America Travels Back in Time
There's no War on Terror! John McCain is a maverick! Hooray: 2000 is back! September 11th never happened.
America apparently forgot about 9/11, because President Obama is rolling back all the important and effective new national security policies of the Bush administration, like secret CIA prisons and extraordinary rendition of uncharged terrorism suspects to foreign countries where they'll be conveniently tortured. And he's closing Guantanamo! This means there is no more "War on Terror," and we lost, because there is still terror, obviously—specifically we are still terrified of bats, and the very real possibility that there will never be an Arrested Development movie. (Curse you, Cera!)
As the Washington Post points out, we can all retreat back into this pre-9/11 fairy tale of not needing to betray the fundamental principles of law and order and the founding document of the country because those unconstitutional policies kept us safe enough to, as we said, forget about 9/11. Welcome back, 2000! We're psyched to use Napster again!

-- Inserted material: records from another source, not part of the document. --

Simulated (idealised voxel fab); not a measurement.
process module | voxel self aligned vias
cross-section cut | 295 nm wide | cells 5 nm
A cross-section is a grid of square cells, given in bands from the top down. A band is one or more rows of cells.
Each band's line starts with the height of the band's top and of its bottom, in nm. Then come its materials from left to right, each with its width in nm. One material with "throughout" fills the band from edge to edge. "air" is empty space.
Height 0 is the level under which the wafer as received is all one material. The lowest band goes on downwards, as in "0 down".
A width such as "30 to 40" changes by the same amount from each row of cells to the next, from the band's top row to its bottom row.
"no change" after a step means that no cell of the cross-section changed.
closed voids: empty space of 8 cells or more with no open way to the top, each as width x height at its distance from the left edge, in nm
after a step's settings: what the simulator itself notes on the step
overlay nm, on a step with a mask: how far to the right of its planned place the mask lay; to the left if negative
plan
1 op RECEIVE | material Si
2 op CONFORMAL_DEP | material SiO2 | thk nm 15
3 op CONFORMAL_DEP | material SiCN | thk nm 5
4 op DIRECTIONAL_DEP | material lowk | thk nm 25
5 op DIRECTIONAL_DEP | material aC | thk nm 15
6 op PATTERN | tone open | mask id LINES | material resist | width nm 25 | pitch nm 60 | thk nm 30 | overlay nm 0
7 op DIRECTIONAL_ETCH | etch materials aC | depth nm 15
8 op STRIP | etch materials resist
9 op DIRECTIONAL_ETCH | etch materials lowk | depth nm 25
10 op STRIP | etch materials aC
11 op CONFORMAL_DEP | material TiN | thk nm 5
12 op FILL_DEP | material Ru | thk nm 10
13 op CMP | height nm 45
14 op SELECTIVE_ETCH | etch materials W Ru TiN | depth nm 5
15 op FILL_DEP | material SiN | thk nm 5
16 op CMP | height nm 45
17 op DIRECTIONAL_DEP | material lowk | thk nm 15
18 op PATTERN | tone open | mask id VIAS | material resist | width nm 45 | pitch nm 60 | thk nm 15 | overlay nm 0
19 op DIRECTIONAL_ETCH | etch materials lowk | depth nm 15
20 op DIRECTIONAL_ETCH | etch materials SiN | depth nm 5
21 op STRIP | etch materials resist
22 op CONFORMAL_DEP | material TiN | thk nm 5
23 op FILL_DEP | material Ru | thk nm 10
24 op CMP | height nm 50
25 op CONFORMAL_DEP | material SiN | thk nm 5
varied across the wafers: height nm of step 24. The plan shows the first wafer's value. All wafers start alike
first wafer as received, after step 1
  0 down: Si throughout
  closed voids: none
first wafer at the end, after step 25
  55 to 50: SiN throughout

Oh, also it being 2000 again means that Senator John McCain of Arizona is a maverick, and liberals and journalists can all love him, again. He is a "maverick" because he bucked his party and demanded the confirmation of Hillary Clinton as Secretary of State. The balls on him! Only all the other Republican senators excepting two actual mavericks had the guts to do that!
This is what is so wonderful about being back in 2000—we can go back to our comforting naivety and unquestioning acceptance of established political narratives. John McCain is a maverick, adhering to the Constitution is a luxury of safe times, and Gladiator is a great movie.